Of the 206 federal road contracts awarded between 2002 and 2014 valued about N2.2 trillion, only about N700 billion was paid by those who were then in power to the various contractors handling them.

Babatunde Fashola, minister of power, works and housing, stated this at the national council on works meeting, which ended Thursday in Katsina.

In a statement signed by Hakeem Bello, his special adviser on communications, Fashola noted that in the last three years, most, if not all, contractors have not received money for work done.

“The first time most contractors received any payment from government for over 3 years was in June and July this year when the ministry of works paid out N73 billion to some contractors to return to work and re-engage workers who had been laid off,” he said.

This, he lamented, was at the time that our economy was supposedly being coordinated, and when Nigeria was earning more money from crude oil sales.

“Instead of budgeting to fund roads, we are now seeing where the money went. Only N18 billion was budgeted for all federal roads in Nigeria in 2015,” Fashola decried.

He contended that most of the nation’s roads and bridges have not benefitted from routine maintenance for decades and had been deteriorating progressively over the years, and at the time when the country was getting richer and selling oil for $100 per barrel of oil.
According to him, “the roads went bad at the time our government said it preferred infrastructure of the stomach to real infrastructure.”

Fashola also assured that very soon, we will pay some more money as soon as our accounts are credited with the second-quarter release.

The essence, he explained, is that transport infrastructure, such as roads are a fundamental requirement for developing our tourism economy because tourism is about destinations, and if people have difficulty getting to destinations, or it is impossible to do so safely, then tourism will struggle.

Speaking further, the minister expressed that it is not only tourism that will struggle, the larger economy will also struggle to grow with a poor transport infrastructure, as cost of goods and services will rise and will be passed on to  consumers.
“Quite apart from this, human and national integration will be affected if we cannot travel, interact and integrate. We will grow apart instead of growing closer,” he observed.

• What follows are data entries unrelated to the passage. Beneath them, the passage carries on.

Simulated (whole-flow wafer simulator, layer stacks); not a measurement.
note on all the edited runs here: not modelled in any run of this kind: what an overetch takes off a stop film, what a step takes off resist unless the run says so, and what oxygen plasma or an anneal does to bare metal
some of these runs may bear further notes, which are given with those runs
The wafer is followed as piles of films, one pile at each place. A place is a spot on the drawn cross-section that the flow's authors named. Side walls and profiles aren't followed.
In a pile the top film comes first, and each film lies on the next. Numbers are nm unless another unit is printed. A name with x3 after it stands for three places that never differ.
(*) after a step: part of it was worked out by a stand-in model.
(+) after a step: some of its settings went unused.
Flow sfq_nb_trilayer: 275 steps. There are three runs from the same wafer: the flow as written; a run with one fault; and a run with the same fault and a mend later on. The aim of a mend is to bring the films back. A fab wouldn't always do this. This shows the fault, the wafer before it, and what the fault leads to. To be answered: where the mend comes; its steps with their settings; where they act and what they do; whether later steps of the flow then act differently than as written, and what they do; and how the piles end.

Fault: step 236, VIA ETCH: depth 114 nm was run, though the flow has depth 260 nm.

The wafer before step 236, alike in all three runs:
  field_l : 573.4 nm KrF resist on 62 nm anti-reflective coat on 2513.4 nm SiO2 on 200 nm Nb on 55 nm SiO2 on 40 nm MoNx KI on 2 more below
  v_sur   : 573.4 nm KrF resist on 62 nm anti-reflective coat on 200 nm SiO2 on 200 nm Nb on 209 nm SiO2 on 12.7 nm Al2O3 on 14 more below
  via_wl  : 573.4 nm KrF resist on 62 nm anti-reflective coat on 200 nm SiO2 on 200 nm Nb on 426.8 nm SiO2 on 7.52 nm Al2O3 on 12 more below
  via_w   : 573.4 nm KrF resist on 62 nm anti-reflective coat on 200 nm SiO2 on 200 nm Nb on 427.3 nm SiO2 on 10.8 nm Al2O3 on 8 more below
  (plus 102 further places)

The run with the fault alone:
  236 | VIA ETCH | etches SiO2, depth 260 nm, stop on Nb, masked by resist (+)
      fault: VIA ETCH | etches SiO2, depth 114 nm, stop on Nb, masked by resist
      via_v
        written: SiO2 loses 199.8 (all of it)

Fashola also mentioned that Nigeria stands a grave risk of also losing its history if her children cannot travel from Oyo to Kano, or from Katsina to Obudu, and many other beautiful parts of the country.
“This is how important our work is when we set out to build road and bridge. We are actually building the bonds of connectivity of the Nigerian family, we are building relationships that bind us by trade, knowledge and a shared history that leads to understanding and peaceful co-existence,” he concluded.